Continuing our love story with PostgreSQL and QGIS, we asked QGIS.org a grant application during early 2017 spring.
The idea was to take benefit of very advanced PostgreSQL features, that probably never were used in a Desktop GIS client before.
Today, let’s see what we can do with the PostgreSQL NOTIFY feature!
Ever dreamt of being able to trigger things from outside QGIS? Ever wanted a magic stick to trigger actions in some clients from a database action?
NOTIFY is a PostgreSQL specific feature allowing to generate notifications on a channel and optionally send a message — a payload in PG’s dialect .
In short, from within a transaction, we can raise a signal in a PostgreSQL queue and listen to it from a client.
In action
We hardcoded a channel named “qgis” and made QGIS able to LISTEN to NOTIFY events and transform them into Qt’s signals. The signals are connected to layer refresh when you switch on this rendering option.
Optionnally, adding a message filter will only redraw the layer for some specific events.
This mechanism is really versatile and we now can imagine many possibilities, maybe like trigger a notification message to your users from the database, interact with plugins, or even code a chat between users of the same database (ok, this is stupid) !
More than just refresh layers?
The first implementation we chose was to trigger a layer refresh because we believe this is a good way for users to discover this new feature.
But QGIS rocks hey, doing crazy things for limited uses is not the way.
Thanks to feedback on the Pull Request, we added the possibility to trigger layer actions on notification.
That should be pretty versatile since you can do almost anything with those actions now.
Caveats
QGIS will open a permanent connection to PostgreSQL to watch the notify signals. Please keep that in mind if you have several clients and a limited number of connections.
Notify signals are only transmitted with the transaction, so when the COMMIT is raised. So be aware that this might not help you if users are inside an edit session.
QGIS has a lot of different caches, for attribute table for instance. We currently have no specific way to invalidate a specific cache, and then order QGIS to refresh it’s attribute table.
There is no way in PG to list all channels of a database session, that’s why we couldn’t propose a combobox list of available signals in the renderer option dialog. Anyway, to avoid too many issues, we decided to hardcode the channel name in QGIS with the name “qgis”. If this is somehow not enough for your needs, please contact us!
Conclusion
The github pull request is here : https://github.com/qgis/QGIS/pull/5179
We are convinced this would be really useful for real time application, let us know if that makes some bells ring on your side!
More to come soon, stay tuned!
Awesome stuff, this will bring integrated applications to a whole new level. Thanks for making this longstanding idea come true!
Interesting, what about starting a server on QGIS in the same way JOSM remote control works and then make a call using Paul Ramsey’s http client?
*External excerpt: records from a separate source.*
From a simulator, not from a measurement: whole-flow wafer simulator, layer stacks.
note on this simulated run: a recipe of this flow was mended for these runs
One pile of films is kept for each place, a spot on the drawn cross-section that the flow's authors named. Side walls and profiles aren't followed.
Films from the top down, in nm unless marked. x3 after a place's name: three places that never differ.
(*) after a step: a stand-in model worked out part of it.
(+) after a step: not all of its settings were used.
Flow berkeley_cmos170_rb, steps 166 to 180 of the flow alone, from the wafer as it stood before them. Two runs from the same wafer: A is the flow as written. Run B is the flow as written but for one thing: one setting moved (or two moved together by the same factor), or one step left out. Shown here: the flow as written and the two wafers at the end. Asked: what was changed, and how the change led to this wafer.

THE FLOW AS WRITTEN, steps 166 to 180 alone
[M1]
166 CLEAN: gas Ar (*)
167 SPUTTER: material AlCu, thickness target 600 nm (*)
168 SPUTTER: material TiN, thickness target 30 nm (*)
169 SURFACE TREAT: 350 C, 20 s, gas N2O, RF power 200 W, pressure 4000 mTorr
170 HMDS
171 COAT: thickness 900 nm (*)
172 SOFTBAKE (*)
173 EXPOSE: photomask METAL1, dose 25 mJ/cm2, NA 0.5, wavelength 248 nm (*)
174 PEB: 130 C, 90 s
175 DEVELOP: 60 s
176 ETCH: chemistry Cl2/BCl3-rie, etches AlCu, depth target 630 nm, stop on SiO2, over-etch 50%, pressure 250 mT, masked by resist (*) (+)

https://github.com/pramsey/pgsql-http
Making http calls from within a database, mixing systems with very different latencies, does not sound like a really good idea in terms of infrastructure robustness.
Using messages queues are done for this specific kind of use cases.
And thanks for the original idea!
How does one actually use this then? What does need to be set in QGIS and when? What needs to be done on the PG side and when?